When Aunt Angustias announces her decision to move to a convent, which seems conveniently timed with the disappearance of Don Jerónimo, Juan’s accusations of her affair grow increasingly bold. When she leaves the train station, Juan shouts from the platform: “You’re a wretch! Do you hear me?” (87)

Don Jerónimo

Don Jerónimo is Angustias’s boss, and the man with whom Juan believes that Angustias is having an affair. Andrea recalls him often being present at the apartment when she visited as a girl. Don Jerónimo also appears to have some connection with Román’s black market smuggling activities which may explain his sudden appearances and disappearance. 

Uncle Juan

Andrea’s Uncle Juan is married to Gloria: a beautiful young woman from a poor family whom Angustias greatly resents. Juan and Gloria have a baby boy, whose care is frequently delegated to the grandmother since Juan works odd hours at a warehouse.
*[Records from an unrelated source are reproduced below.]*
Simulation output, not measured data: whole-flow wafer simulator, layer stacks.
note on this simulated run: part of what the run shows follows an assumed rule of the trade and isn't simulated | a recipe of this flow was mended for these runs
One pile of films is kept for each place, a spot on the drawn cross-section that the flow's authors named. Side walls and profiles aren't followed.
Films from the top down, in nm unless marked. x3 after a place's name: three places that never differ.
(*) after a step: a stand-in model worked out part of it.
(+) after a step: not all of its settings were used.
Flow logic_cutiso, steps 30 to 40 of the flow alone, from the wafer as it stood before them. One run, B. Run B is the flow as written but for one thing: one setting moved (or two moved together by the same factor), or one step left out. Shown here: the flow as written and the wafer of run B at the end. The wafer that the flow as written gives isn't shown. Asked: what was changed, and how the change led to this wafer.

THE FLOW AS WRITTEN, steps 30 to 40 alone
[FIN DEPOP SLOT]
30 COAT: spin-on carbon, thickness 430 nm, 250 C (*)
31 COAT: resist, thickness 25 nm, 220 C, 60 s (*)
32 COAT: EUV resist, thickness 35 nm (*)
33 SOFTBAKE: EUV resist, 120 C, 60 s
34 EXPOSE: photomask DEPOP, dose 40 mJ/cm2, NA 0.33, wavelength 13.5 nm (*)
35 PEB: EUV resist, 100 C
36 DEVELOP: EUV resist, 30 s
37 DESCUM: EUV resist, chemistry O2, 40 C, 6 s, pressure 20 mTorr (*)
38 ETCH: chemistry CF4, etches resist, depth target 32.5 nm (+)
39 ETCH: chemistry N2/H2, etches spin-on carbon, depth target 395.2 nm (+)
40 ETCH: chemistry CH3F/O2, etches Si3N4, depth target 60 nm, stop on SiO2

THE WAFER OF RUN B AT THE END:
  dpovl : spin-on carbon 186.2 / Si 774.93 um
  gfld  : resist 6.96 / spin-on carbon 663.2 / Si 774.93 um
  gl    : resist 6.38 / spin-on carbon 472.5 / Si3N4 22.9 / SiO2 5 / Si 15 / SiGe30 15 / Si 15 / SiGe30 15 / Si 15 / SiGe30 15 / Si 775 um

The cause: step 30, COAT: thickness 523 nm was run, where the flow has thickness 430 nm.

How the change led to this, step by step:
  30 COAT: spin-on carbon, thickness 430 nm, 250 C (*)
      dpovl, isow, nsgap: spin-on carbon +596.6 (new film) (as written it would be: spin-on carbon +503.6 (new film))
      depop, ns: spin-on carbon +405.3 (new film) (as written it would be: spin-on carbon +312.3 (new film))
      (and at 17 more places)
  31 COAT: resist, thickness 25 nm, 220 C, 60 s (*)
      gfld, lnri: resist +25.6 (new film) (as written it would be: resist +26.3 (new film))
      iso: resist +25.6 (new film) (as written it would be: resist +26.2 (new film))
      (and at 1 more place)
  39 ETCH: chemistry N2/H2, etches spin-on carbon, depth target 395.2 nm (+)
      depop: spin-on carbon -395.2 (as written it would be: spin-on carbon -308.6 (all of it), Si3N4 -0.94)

Juan is highly devoted to his identity as a painter, despite being talentless. He is bitter that he cannot sell his paintings for the amount he believes they are worth, and he often takes his anger out on others in the household. He hurls accusations at his sister Angustias and bickers with his brother Román. He is also highly defensive of his mother (Andrea’s grandmother) and becomes furious whenever Gloria attempts to sell his mother’s furniture to the rag merchant despite the family’s desperate need for money.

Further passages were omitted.